Well, there's a simple way of seeing why they'd change them.
Eldar never had them and didn't need them. No optional rules.
Chaos never had them and didn't need them. No optional rules, but an assload of codex printings.
Tau never had them and didn't need them. No optional rules.
Specific space marine armies used to need them, but with their own codex they don't. No optional rules.
Dark Eldar and Orks haven't seen the light of day. DE won't need them. Orks might be improved by them, but without seeing the rules nobody knows.
Space Marines really could use them, to provide some difference between the players of this most popular army. However, now that there are a variety of noncodex armies for the really big divergences, the current doctrines could feasibly be contracted until they were functionally contained in the basic codex.

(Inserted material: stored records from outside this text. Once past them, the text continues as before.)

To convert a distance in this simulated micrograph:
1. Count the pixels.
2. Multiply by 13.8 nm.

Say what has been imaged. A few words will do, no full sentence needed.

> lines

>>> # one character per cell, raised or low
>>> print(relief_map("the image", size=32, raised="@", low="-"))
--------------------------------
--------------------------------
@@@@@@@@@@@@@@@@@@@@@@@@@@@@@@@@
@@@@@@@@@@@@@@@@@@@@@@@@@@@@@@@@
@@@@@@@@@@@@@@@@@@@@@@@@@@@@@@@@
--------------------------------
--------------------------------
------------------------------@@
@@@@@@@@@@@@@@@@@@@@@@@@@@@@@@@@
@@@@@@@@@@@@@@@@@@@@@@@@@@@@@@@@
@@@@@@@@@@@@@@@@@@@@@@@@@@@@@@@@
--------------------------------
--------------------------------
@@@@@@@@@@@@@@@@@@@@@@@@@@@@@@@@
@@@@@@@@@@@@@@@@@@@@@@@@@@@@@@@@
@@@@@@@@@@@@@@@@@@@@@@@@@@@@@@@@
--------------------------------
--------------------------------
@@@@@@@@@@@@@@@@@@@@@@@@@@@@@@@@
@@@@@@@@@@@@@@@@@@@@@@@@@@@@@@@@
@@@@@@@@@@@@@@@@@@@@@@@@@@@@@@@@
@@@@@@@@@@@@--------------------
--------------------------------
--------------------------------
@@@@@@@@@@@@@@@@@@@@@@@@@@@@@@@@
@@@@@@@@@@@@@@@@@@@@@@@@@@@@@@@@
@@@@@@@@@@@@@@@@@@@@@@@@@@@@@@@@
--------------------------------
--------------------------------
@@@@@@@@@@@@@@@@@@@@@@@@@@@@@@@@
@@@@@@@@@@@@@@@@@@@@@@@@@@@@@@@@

Imperial guard, though, really do need them. They're the only effective means thus far of giving the players the full scale of options. It is possible that they could be folded into the main rules, but that would take a great deal of effort.
This is the problem most of you seem to be having in your thinking. They will not take the old codex, cut out the doctrines section, and call it fourth edition. IF the doctrines go, they will be replaced by something similar, or their rules effect will be folded into the main army.
Personally, though doctrines are a pleasing way of making armies diffferent, they're easy to exploit and are almost always used in ways counter to their original intent. Originally, you were supposed to pick some while making your army to make it more appealing to you. However, most people have just seen them as an extra layer of strategic advantage, and pick and mix per game for whatever help they can get. As such, either doctrines will stay like this, or be changed to fix it.
If they stay the same, they are effectively more codex options. In line with GW's policy of streamlining and many options, then they'd be slung into the main codex. The difference would be minute, though nobody would see it that way.
If they change, they'd have to be in some way permanent for the army, or make sense to be changeable. High strategy and military organisation doesn't change from fight to fight, so that doesn't work. It'd either see srict and seemingly arbitrary rules to lock down the doctrines, or the general effect of doctrines weakened and most of them folded into the codex.